Cars before climate
Translation by:Ed Saunders
Car manufacturers will have to reduce petrol consumption in all new vehicles, say the European Commission. Yet Angela Merkel wants to defend the interests of the German car industry
Luckily we’ve got a European Union, otherwise climate protection in Europe would have been doomed long ago. On February 7, the Commission presented a policy paper that obliges car manufacturers to ensure all new cars have a maximum emissions level of 120g CO² per kilometre from 2012 onwards.
Stavros Dimas, Environment Commissioner, was itching to present the policy paper more than two weeks ago. The ambitious Greek had wanted to achieve the goal of 120g through engine technology improvements alone. However Günter Verheugen (SPD), German Commissioner for Industry, was up in arms against Dimas’s proposals. He was able to achieve a reprieve for the manufacturers – allowing them to count up to ten grams of bioethanol, efficiency improvements in air conditioning systems, as well as optimal tyre pressure to the total.
Verheugen is supported by Angela Merkel (CDU), the German Chancellor and current European Council president. Speaking to business representatives at the end of January, Merkel expressed her wish to act 'with full force' against Brussels' climate protection plans. No wonder: German car manufacturers, above all Mercedes and BMW, are well-known to make their money from comfortable, petrol-guzzling limousines.
Merkel’s tough talk came as a surprise, though. After all, she had wanted to demonstrate her climate protection credentials during her six-month European Council presidency. Whether speaking to parliament or to the World Economic Forum in Davos, Merkel has ceased to describe global warming as the 'most important challenge to humanity.' 'It must be made clear to everyone that every country has to actively work to reduce harmful emissions,' she stressed in an eco-minded interview in political magazine Cicero's January edition.
All this is just hot air, merely pumping further unnecessary carbon dioxide into the atmosphere. Merkel claims to want to save jobs endangered by the CO² regulations. That may well be true, but if decisive action is not taken now, climate change will put the entire world economy in danger. Nobel Prize winner and economist Sir Nicholas Stern has done the sums, published in a report at the end of October. Not to mention just last week, when the UN climate watchdog removed all remaining doubts that human activity is causing global warming. According to their report, there will be serious consequences if immediate decisive action is not taken to put a brake on CO² emissions.

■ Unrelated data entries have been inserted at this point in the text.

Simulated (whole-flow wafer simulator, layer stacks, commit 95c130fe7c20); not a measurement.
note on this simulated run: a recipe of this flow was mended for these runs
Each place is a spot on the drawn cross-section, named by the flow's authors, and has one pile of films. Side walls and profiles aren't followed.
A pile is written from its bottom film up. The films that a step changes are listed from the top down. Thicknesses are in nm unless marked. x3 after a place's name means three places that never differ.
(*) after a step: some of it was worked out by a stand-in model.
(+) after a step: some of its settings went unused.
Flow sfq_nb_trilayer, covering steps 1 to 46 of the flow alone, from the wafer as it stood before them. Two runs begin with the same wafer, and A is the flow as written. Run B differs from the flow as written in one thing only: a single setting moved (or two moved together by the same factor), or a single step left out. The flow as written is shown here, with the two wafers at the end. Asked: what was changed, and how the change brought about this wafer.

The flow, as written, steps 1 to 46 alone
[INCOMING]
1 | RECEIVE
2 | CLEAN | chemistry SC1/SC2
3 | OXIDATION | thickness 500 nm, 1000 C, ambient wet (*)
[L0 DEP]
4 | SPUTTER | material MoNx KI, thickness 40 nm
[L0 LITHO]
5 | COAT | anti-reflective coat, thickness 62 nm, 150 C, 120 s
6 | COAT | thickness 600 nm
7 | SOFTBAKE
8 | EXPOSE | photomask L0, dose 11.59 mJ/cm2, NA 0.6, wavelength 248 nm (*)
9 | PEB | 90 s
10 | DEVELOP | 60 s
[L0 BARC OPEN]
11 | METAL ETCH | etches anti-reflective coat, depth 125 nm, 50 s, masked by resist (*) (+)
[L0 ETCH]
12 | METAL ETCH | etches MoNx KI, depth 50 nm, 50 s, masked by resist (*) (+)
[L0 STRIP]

Merkel knows that, and she also knows that Europeans are afraid of the consequences of climate change. In the meantime the issue is sizzling. Not only the unpredictable weather of the past few months is contributing to this, but popular environmental activists taking the limelight such as Al Gore with his documentary 'An Inconvenient Truth.'
Even so the German Chancellor is shielding the German automotive industry, so that its wealthy clientele can continue to travel around cities in their sleek SUVs. It is both anachronistic and irresponsible. Europe must change the course of its environmental policy if it still wants to get its act together. The future lies in petrol efficient cars. Those who fail to recognise this are not only a danger to the environment, but to jobs as well.
Should environmental groups criticise the Commission for having given in to the automotive lobby, Dimas can say he achieved partial success. The European automotive industry will for the first time be required to make a contribution to climate protection. It is a small but important step in the right direction – thanks to the EU.